For a change of pace, here are some new hardcover fiction titles which do not have events at Boswell. I start off with an author who we hosted in the past. Dan Vyleta came to the store for The Quiet Twin, but alas, it's back to Winnipeg for him. The new novel is The Crooked Maid (Bloomsbury), a historical set in post-war Vienna. Per the publisher, Anna Beer returns to the city she fled nine years over, having left after learning of her husband's infidelity. At the same time, a young schoolboy is summoned back from Switzerland to his stepfather's deathbed. So apparently one of the characters in The Quiet Twin haunts the action of the new story. Deborah Dundas in the Toronto Star writes "The Crooked Maid is an exploration of morality, with the characters weaving complex relationships that push the boundaries of what is acceptable. There’s a grey zone after the war where everything has changed but social norms have yet to catch up. There’s no better time to explore good and evil, right and wrong, than when so many of our assumptions have been torn apart."

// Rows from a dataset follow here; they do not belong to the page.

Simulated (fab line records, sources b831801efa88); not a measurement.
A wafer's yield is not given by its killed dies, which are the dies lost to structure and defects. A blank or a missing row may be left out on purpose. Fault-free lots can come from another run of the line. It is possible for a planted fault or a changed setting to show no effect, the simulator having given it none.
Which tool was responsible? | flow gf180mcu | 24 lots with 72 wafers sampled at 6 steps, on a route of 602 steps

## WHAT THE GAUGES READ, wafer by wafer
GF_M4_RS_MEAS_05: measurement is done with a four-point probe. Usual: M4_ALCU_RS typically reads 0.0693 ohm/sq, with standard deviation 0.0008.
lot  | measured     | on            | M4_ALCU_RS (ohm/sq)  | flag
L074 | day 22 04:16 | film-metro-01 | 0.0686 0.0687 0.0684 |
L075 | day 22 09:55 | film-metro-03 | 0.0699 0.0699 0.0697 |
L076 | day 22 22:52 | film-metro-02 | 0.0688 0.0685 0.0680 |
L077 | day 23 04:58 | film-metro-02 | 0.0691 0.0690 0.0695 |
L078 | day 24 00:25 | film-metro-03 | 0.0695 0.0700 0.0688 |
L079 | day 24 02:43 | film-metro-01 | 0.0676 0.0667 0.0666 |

Jumping from Vienna to New York, The Big Crowd (Houghton Mifflin Harcourt) returns Kevin Baker to the Big Apple, this time focusing on Charlie O'Kane, a poor Irish immigrant who worked his way up to mayor, only to be accused of a shocking mob murder, leaving his younger brother to clear his name. Darin Strauss calls The Big Crowd "inspired, fun, serious, thought-provoking, page turning..." Tom Deignan in Irish Central looks at the real-life connections: Through the character Charlie O’Kane (whose devoted brother Tommy is loosely based on O’Dwyer’s fiery politician/activist brother Paul), Baker explores O’Dwyer’s possible ties to the Reles killing and broader police corruption scandals, which ultimately compelled O’Dwyer to resign (though he cited health reasons), following his reelection in 1950." It's interesting that both Vyleta and Baker's book jackets have similar typefaces for "Crowd" and "Crooked." I guess that they are both trying to evoke postward urban.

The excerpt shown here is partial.